Question

$p{K_a}$ values of four acids are given below at ${25^ \circ }C$ . Indicate the strongest acid.
A. 2.0
B. 3.0
C. 2.5
D. 4.0

Answer 1

$p{K_a}$ value decides the concentration of the acid. As its value increases, ${K_a}$ decreases which means acid is less strong. If the value of $p{K_a}$ is low means acid is strong.

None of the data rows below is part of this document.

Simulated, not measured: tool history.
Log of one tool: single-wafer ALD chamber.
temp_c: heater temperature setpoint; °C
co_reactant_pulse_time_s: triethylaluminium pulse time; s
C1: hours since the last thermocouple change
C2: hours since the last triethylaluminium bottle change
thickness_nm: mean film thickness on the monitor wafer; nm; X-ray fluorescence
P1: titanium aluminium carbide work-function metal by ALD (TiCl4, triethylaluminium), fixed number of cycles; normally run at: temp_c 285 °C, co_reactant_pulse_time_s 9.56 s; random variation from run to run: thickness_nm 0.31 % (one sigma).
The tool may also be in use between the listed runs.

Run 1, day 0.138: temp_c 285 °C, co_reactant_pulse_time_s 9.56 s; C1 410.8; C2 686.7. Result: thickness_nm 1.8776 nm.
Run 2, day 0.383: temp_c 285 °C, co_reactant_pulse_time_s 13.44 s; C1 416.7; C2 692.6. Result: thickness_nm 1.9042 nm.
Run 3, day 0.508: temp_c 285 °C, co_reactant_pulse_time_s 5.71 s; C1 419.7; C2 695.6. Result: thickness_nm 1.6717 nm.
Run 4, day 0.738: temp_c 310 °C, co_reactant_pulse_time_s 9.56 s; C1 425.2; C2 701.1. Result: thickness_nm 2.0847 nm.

Complete step by step answer:
Here, we first need to know what $p{K_a}$ value is. Firstly, we need to know about ${K_a}$ value.
${K_a}$ is also called as acid dissociation constant or acidity constant or acid-ionization constant. It is a quantitative measure of the strength of an acid in solution. It is the equilibrium constant for a chemical reaction known as dissociation. The dissociation constant formula is given as follows.
$p{K_a} = - {\log _{10}}{K_a}$
It is the negative log of the acid dissociation constant or ${K_a}$ value. An acid is classified as strong acid when the concentration of its undissociated species is too low to be measured. Any aqueous acid with a $p{K_a}$ value of less than 0 is almost completely deprotonated and is considered a strong acid. A lower $p{K_a}$ value indicated a stronger acid. Lower value indicates that acid fully dissociates in water.
The value of $p{K_a}$ also depends on the molecular structure of the acid in many ways. For example, Pauling proposed two rules, one for successive $p{K_a}$ of polyprotic acids and one to estimate the $p{K_a}$ of oxyacids based on the number of oxygen groups. Other structural factors that influence the magnitude of the acid dissociation constant include inductive effects, mesomeric effects and hydrogen bonding.
Now, moving on to find the solution of the question. We need to find the ${K_a}$ values form given $p{K_a}$ values in the options by substituting it in the equation given above.
Substituting $p{K_a} = 2$
$2 = - \log ({K_a})$
$\Rightarrow {K_a} = 0.01$
Substituting $p{K_a} = 3$
$3 = - \log ({K_a})$
$\Rightarrow {K_a} = 0.001$
Substituting $p{K_a} = 2.5$
$2.5 = - \log ({K_a})$
$\Rightarrow {K_a} = 0.00316$
Substituting $p{K_a} = 4$
$4 = - \log ({K_a})$
$\Rightarrow {K_a} = 0.0001$

As $p{K_a}$ value increases, ${K_a}$ value decreases and the acid becomes less strong. Hence, smaller the $p{K_a}$ value larger the ${K_a}$ value and stronger the acid. So, according to the above substitutions we get to know that the smallest $p{K_a}$ value is 2 and it has higgest ${K_a}$ value is 0.01.

**Therefore, the correct answer is option A.

Note: **
$p{K_a}$ value decides the concentration of the acid. Higher the $pK_a$, lower is the dissociation of the acid to give $H^+$ ions, lower is its acidic strength.